Connecticut And Death Penalty, Connecticut Gov. Dannel Malloy signed a bill into law Wednesday that abolishes the death penalty, making his state the 17th in the nation to abandon capital punishment and the fifth in five years to usher in a repeal.
The law is effective immediately, though prospective in nature, meaning that it would not apply to those already sentenced to death. It replaces the death penalty with life in prison without the possibility of release as the state’s highest form of punishment.
“Although it is an historic moment — Connecticut joins 16 other states and the rest of the industrialized world by taking this action — it is a moment for sober reflection, not celebration,” Malloy said in a statement.
He added that the “unworkability” of Connecticut’s death penalty law was a contributing factor in his decision.
“In the last 52 years, only two people have been put to death in Connecticut — and both of them volunteered for it,” Malloy said. “Instead, the people of this state pay for appeal after appeal, and then watch time and again as defendants are marched in front of the cameras, giving them a platform of public attention they don’t deserve.”

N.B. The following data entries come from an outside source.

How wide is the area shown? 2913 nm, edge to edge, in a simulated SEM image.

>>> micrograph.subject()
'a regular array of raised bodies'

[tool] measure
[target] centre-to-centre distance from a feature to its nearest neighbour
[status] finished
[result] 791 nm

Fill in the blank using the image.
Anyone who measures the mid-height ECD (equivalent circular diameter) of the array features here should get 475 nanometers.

This month, lawmakers in the state’s House of Representatives passed the bill by a vote of 86 to 63. The state Senate had approved it a week before.
State lawmakers first tried to pass a similar bill in 2009 but were ultimately blocked by then-Gov. Jodi Rell, a Republican.
Capital punishment has existed in the Nutmeg State since its colonial days. But it was forced to review its death penalty laws beginning in 1972, when a Supreme Court decision required greater consistency in its application.